GOP Governors Ask Biden Administration To Delay Water Rule

As Connecting the Dots reported at the time, on December 30, 2022, the U.S. Environmental Protection Agency (EPA) issued a final regulation, called Waters of the United States (WOTUS), that, when implemented, will govern the country’s wetlands and waterways. Specifically, the regulation defines which waters get federal protections that would require businesses to obtain a permit for activities like construction that could damage water quality — and which do not.

The final rule restores the standard that was in place prior to 2015 under the Clean Water Act (CWA) for traditional navigable waters, territorial seas, interstate waters, and upstream water resources that significantly affect those waters.

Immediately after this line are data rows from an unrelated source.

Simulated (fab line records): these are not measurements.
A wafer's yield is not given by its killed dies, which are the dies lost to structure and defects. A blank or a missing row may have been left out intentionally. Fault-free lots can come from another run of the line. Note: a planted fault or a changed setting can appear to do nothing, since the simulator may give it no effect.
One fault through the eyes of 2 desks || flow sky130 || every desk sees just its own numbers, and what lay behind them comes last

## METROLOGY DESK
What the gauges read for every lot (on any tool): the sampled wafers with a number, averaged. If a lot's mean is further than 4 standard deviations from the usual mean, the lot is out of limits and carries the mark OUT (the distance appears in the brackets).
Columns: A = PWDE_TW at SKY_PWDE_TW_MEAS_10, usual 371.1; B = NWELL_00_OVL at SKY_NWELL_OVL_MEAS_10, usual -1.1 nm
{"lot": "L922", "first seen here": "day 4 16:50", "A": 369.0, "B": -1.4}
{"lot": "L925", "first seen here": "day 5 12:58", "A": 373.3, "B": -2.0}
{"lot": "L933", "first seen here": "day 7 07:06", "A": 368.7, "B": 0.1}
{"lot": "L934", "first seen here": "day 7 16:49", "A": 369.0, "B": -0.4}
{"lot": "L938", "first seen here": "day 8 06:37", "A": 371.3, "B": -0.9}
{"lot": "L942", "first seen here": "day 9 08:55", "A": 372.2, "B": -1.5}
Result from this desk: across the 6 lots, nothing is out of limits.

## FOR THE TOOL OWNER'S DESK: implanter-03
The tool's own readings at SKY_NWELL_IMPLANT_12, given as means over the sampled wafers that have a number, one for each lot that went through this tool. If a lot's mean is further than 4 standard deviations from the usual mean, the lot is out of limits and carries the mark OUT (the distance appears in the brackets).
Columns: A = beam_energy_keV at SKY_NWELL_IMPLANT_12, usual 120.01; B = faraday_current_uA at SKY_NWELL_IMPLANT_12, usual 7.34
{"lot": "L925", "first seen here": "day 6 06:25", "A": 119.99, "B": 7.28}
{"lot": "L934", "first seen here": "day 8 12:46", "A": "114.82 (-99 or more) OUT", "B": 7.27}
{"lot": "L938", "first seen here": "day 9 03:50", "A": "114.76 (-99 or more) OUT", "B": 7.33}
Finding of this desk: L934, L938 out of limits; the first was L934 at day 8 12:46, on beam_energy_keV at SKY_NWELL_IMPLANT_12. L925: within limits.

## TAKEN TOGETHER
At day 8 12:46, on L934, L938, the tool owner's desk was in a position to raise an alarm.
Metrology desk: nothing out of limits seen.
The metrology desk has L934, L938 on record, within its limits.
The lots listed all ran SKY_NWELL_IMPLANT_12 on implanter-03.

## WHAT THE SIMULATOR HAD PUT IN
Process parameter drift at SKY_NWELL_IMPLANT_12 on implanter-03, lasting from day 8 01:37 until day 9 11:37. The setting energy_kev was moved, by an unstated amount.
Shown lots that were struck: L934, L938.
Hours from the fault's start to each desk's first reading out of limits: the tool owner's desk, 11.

Last week, the Republican Governors Association (RGA) called on the Biden administration to delay implementation of the revised rule until the Supreme Court rules this summer in a case pertaining to the CWA. (That upcoming decision, Sackett v. Environmental Protection Agency, will determine whether most wetlands and streams can be considered waters of the United States under the CWA.)

The governors argued implementing the most recent revision would create new bureaucratic hurdles at the state level before the nation’s highest court potentially renders them moot. Indeed, the governors said the Supreme Court case “could significantly impact the final rule and its implementation” and argued that “to change the rule multiple times in six months is an inefficient and wasteful use of state and federal resources” that “will impose an unnecessary strain on farmers, builders, and every other impacted sector of the American economy.”